7. The Comeback Kid. In 1954, at the age of 71, Chanel returned to the world of fashion after her vocal distaste of the current trends, many of which were created by male designers such as Christian Dior and Cristobal Balenciaga. She was quoted as saying that their designs were “illogical” with "waist cinchers, padded bras, heavy skirts, and stiffened jackets.” Although some critics disapproved of her new looks, the Brits and Americans loved them. Some of her famous American clientele included Elizabeth Taylor, Jane Fonda, Jackie Kennedy, and Grace Kelly.
8. Must-Have Chanel. There are four signature Chanel items that are on the must-have list of every fashionista:
i) The jacket: Chanel first created her famous tweed jacket suit in 1954, which replicates the simplicity of a man’s formal jacket but screams elegance and femininity. Designer Karl Lagerfeld has relaunched the Chanel jacket, which still honors the original vision but has a newfound excitement.
ii) The perfume: The House of Chanel has always had one signature scent and that is No. 5. However, Chanel No. 5 didn’t make a splash until Marilyn Monroe gave the most alluring answer for her first LIFE magazine cover. “What do you wear to bed?” the magazine asked her. “Just a few drops of Chanel No. 5," she responded.
iii) The little black dress: In the Lifetime movie Coco Chanel, Shirley MacLaine portrays the designer as a septuagenarian during her comeback in the 1950s. In the movie MacLaine is seen making adjustments to a woman’s black dress. She then rips off the sleeves entirely, removes the puffy layers from the bottom of the dress and voila! The little black dress is born.
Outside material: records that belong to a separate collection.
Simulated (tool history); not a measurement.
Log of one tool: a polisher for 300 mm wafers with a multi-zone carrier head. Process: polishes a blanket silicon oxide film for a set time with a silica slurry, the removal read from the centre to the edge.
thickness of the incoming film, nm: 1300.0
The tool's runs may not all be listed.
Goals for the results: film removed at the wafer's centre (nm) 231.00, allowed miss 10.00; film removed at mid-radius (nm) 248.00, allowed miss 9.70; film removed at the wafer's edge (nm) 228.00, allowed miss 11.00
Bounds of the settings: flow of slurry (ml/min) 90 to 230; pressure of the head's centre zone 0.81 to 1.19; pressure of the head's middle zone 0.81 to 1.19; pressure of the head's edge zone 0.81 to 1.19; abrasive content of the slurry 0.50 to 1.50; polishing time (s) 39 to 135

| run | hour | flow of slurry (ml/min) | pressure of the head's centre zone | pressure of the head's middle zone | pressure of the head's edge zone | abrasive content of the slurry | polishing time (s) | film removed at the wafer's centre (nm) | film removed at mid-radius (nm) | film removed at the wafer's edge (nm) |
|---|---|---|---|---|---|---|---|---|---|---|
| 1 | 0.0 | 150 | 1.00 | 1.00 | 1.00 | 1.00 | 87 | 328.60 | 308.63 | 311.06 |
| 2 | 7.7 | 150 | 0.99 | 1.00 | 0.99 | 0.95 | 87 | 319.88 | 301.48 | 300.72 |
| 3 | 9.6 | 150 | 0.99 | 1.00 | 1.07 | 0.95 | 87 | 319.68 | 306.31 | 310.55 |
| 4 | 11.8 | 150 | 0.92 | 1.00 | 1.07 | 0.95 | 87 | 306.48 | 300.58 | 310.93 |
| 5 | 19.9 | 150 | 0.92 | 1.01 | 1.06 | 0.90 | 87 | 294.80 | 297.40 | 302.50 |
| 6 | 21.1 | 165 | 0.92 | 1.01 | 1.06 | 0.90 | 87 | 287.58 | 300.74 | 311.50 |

iv) The handbag: The famous Chanel purse has come a long way since its inception in 1929. It was then that Chanel, after tired of carrying handbags, added thin straps to the purse after being inspired by the straps found on soldiers’ bags. The purse was then revised in 1955, but it wasn’t until Lagerfeld revamped the purse in the 1980s that the accessory received more marketing appeal.